AT&T (NYSE:T) pays a fantastic dividend, currently offering a 5.6% dividend yield. But income investors often look beyond the plain old yield to find even stronger dividend payers for the long run.

From that perspective, AT&T's generous yield might not be the best dividend play on the market today. We asked three Motley Fool contributors to weigh in on the matter to see if they could come up with three better income options.
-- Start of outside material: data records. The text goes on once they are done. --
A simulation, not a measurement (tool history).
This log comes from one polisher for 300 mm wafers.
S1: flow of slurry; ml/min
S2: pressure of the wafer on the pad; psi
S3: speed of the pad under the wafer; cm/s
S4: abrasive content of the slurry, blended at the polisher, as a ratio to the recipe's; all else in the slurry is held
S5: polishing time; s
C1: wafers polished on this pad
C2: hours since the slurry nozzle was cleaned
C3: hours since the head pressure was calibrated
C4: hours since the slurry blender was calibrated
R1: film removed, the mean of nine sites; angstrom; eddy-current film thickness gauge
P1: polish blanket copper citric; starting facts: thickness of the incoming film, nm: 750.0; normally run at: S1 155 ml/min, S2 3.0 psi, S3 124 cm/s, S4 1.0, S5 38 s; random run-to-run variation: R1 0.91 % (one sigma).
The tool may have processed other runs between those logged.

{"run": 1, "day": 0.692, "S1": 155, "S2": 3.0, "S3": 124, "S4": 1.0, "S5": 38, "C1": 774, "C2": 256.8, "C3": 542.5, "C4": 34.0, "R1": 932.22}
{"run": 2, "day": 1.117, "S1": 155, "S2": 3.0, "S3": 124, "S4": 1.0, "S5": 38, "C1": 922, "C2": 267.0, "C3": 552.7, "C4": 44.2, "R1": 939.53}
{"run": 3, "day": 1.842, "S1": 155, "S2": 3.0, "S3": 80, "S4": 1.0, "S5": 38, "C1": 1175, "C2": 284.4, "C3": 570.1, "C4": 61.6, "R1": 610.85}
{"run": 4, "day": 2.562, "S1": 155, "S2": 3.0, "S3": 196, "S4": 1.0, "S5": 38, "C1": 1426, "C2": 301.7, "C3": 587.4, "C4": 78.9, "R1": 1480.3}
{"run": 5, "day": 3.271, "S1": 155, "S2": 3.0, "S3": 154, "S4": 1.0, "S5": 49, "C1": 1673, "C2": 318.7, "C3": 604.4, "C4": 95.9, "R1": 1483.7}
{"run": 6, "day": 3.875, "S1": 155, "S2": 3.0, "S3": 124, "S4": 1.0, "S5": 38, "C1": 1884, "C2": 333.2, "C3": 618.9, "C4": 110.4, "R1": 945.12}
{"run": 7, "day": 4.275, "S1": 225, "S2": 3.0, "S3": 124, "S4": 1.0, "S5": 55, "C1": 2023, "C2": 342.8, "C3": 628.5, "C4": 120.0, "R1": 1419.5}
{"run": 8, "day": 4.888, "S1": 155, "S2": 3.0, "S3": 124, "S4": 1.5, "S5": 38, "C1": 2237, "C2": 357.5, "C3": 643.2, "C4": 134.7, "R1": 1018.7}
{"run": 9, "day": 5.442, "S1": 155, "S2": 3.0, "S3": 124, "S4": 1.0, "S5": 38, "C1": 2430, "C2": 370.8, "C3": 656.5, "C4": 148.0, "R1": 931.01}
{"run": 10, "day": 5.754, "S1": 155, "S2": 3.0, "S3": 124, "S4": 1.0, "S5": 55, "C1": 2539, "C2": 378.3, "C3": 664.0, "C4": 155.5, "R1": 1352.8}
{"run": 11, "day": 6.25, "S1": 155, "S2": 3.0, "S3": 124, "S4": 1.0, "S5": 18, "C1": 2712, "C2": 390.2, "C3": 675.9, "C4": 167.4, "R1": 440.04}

From the rock-steady dividend growth at PepsiCo (NASDAQ:PEP) and the less predictable but equally impressive payout boosts at Texas Instruments (NASDAQ:TXN), to Verizon Communications(NYSE:VZ) best-in-breed status in Ma Bell's own industry, there's no shortage of fantastic income stocks today. Here's the full report.

Source: Pepsi.

Tamara Walsh (PepsiCo): With a dividend yield north of 5%, AT&T seems like an obvious choice for income investors. However, the telecom giant's dividend lacks the critical component of growth that makes owning dividend stocks for many years so rewarding. AT&T's dividend has increased just 11.9% over the past five years, compared to a more than 45% spike in PepsiCo's dividend over the same period. 

Dividend growth is important because it proves the company is well-positioned financially and willing to put its shareholders first. Therefore, I'd rather own shares of Pepsi today versus AT&T, because it offers a reliable dividend with the added bonus of continuously rising payouts. Not only has Pepsi paid a dividend every year since 1952, but it has also increased its payout for the past 42 years without fail. The soda and snack giant's latest dividend increase was to the tune of 15%, jumping up to $2.62 annually from $2.27 per share. 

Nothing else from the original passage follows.